As a Latina student, my experience in school was one with courses varying in quality—most of them weren’t challenging. Now that I spend my time working with Latino and English-learner serving organizations to push for effective implementation of higher standards, I spend a lot of time discussing what it means for a course to be rigorous, and how to ensure that students are engaging with the material.
When I have the opportunity to describe my own high school math experience, I am usually met with a tilt of the head and a furrowed brow, because it actually was quite challenging. See, I was part of a class piloting “crazy math,” as we called it, or the Interactive Mathematics Program (IMP), as it’s officially known, in the Denver Public Schools.
IMP integrates traditional math, like algebra and geometry, with subjects such as literature. It is designed to give students a more active role in their learning. They work with complex and realistic situations, rather than with problems fitting a rigid format—problem-solving, reasoning and communications are major goals of the program.
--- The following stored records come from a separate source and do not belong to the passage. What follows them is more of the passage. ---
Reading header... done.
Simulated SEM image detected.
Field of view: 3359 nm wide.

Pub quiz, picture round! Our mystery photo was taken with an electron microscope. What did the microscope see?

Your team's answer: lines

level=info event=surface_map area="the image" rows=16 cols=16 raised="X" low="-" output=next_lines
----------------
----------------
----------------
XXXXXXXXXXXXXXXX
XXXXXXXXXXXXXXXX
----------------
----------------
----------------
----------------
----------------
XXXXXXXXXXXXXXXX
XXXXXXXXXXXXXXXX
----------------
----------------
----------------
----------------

My mother was against me attending my low-achieving neighborhood high school. So, to keep me safe and ensure a quality education I sacrificed two hours a day on a city bus to get across town to a well-regarded neighborhood school near the University of Denver.
It was hard. Prior to this program, I spent seventh and eighth grade struggling to get through Algebra I. In IMP I didn’t get a textbook with formulas, equations and definitions of mathematical concepts to memorize—a disappointment, since I had figured out pretty early on that I have a good memory and most of my teachers wanted a quick answer that mimicked what they’d said in an earlier class. Listen, memorize, repeat. Easy-peasy.
My teacher, Ms. Martin, and her “crazy math” program turned my world upside down. No more was there anything to memorize, no more could I sit in my corner of the room and do my worksheet solo. I had to think critically, brainstorm, hypothesize and work in groups.
In a unit on “The Pit and the Pendulum,” the Edgar Allan Poe story, we used an excerpt about the prisoner being tied down while a pendulum with a sharp blade slowly descends. We had to determine whether the prisoner would actually have enough time to escape. To do this, we had to conduct experiments to find out what variables determine the length of the period of a pendulum swing and what the relationship is between the period and these variables.
Ms. Martin had quite a charge before her. But she excelled in helping us think creatively and providing us the guidance necessary to keep moving forward. I have a clear memory of Ms. Martin kneeling near my desk with a look of concern as I hung my head wanting to give up, wanting to cry and run from that room. She believed in my ability to succeed.
Unfortunately, many low-income students and students of color lack access to a rigorous high school curriculum. The U.S. Department of Education’s Office for Civil Rights has reported that 3,000 high schools serving nearly 500,000 students offer no classes in Algebra II, a key subject included in the SAT. In addition, more than 2 million students in 7,300 schools have no access to calculus classes.
What are we doing to ensure that our young people have the kinds of courses necessary to prepare them for life beyond school? Those in which they learn academic content and critical thinking skills?
The organizations I work with are providing their own after-school programs, they’re fighting to keep in place rigorous academic standards like the Common Core and in some places they’re opening schools that meet these needs.
Clifford Adelman has found in his research that the academic rigor of high school classes better predicted whether a student would graduate from college than their GPA, class rank or test scores, especially for students of color.
As advocates for students we need to ensure the policies we’re putting in place provide for challenging classroom opportunities—even when it’s “crazy.”